Global Weather Model: Accurate Forecasts Worldwide

A few years ago, the National Oceanic and Atmospheric Administration (NOAA) began an ambitious effort to develop one of the world’s most powerful weather models — a system intended to deliver far more accurate forecasts and better protect boaters, coastal communities and anyone who relies on weather-sensitive operations. Now, after several major upgrades and new collaborations, NOAA is preparing to partner with outside experts to accelerate that vision.

NOAA’s recent steps include formal cloud partnerships with Amazon Web Services, Google Cloud and Microsoft, dramatically expanding public access to the agency’s massive environmental datasets. The agency also tripled its supercomputing capacity, bringing its infrastructure closer to the capabilities used by leading international forecast centers. In parallel, NOAA has begun sharing National Weather Service modeling code with the broader scientific community so researchers and private-sector developers can help improve the underlying models.

img 7860 1

Most recently, in March, NOAA issued a request for proposals offering up to $45 million over five years to a technology partner capable of building the Earth Prediction Innovation Center (EPIC). EPIC is designed to be a collaborative “extramural” center that brings together government, academic and commercial talent to develop and deploy improved weather and climate prediction tools on a shared platform.

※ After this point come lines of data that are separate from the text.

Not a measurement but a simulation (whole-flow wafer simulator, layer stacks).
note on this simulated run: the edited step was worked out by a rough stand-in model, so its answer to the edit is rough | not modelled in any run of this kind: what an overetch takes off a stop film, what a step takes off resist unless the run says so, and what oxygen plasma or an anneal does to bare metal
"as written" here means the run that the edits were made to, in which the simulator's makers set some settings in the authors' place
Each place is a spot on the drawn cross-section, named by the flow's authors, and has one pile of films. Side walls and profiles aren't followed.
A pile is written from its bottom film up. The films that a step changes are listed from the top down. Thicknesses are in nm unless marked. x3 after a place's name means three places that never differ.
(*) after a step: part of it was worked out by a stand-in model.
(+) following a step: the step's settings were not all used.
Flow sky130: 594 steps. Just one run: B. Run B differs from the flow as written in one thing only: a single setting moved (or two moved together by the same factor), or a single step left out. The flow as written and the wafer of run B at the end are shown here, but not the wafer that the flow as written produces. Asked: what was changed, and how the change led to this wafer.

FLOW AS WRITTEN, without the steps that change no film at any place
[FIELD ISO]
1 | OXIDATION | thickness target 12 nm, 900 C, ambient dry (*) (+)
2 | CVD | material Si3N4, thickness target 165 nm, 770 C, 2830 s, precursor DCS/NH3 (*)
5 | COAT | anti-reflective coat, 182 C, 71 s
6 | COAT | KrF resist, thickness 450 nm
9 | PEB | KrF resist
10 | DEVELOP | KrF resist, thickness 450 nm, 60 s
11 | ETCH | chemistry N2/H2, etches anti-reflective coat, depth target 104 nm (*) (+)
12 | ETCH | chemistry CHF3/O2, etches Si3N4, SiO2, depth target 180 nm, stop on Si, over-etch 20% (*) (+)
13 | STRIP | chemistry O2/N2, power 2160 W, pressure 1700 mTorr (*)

“You are basically unleashing the potential for researchers to advance the science, and for the private sector to unleash potential uses for the data,” says Chris Vaccaro, NOAA’s senior media relations specialist. “NOAA is a massive data agency. We collect satellite data, surface data — we literally collect billions of pieces of data every day. It’s just a tremendous amount of data, and you want it to be used in the most holistic sense possible.”

NOAA envisions EPIC functioning much like an App Store for weather and climate applications: a common framework of code and data available to many users, with room for innovators from a wide range of disciplines to design new products, test advanced models and develop operational tools that improve forecasts. The goal is to lower technical barriers so scientists, software developers and private companies can focus on innovation rather than building duplicate infrastructure.

“It’s hard to describe because it’s still in the formative stages,” Vaccaro says. “This is a way of not just limiting the expertise of weather modeling to NOAA, but also opening it up to community. We want all kinds of people with all kinds of expertise.”

One clear motivation behind EPIC is restoring and extending U.S. leadership in numerical weather prediction. For decades, some international models — notably those maintained in Europe and the United Kingdom — have delivered consistently strong results. In some cases, those centers ran fewer models on more powerful computers, while U.S. operations balanced a larger mission across smaller computing resources. By increasing computing power and enabling community contributions through EPIC, NOAA aims to run higher-resolution models that better exploit the agency’s vast observational data.

Improving model accuracy directly benefits maritime and coastal stakeholders. More reliable forecasts help marina managers, commercial fishermen, recreational boaters and emergency planners better anticipate storms, adjust operations and make safer decisions during hurricane season and other hazardous weather events. Enhanced models also improve inland forecasts, flood warnings and long-range climate projections that underpin economic and public-safety planning.

Many of NOAA’s EPIC-related actions trace back to the Weather Research and Forecasting Innovation Act of 2017, which directed the agency to prioritize improvements in weather data, modeling, forecasting and warnings to protect life, property and the economy. Subsequent congressional guidance in 2018 further encouraged NOAA to accelerate community-driven scientific and technological advances in prediction. Collectively, those mandates helped shape the agency’s move to open data, shared computing and collaborative model development.

Prospective partners had until May 11 to submit proposals responding to NOAA’s request. The agency expects to select a technology partner and announce the award by this fall. If the plan proceeds on schedule, NOAA anticipates EPIC’s extramural center will be well underway heading into 2021, with the long-term aim of producing what the agency describes as “the world’s most accurate and reliable operational weather forecast model.”

The EPIC initiative represents a shift in how weather science is advanced: from a mostly internal effort to a distributed, community-driven model that leverages public data, commercial cloud platforms and university research to iterate faster and at scale. For users who depend on daily and seasonal forecasts — from coastal operators to national emergency managers — that collaborative approach promises more precise warnings, better preparation and ultimately, a safer response to severe weather.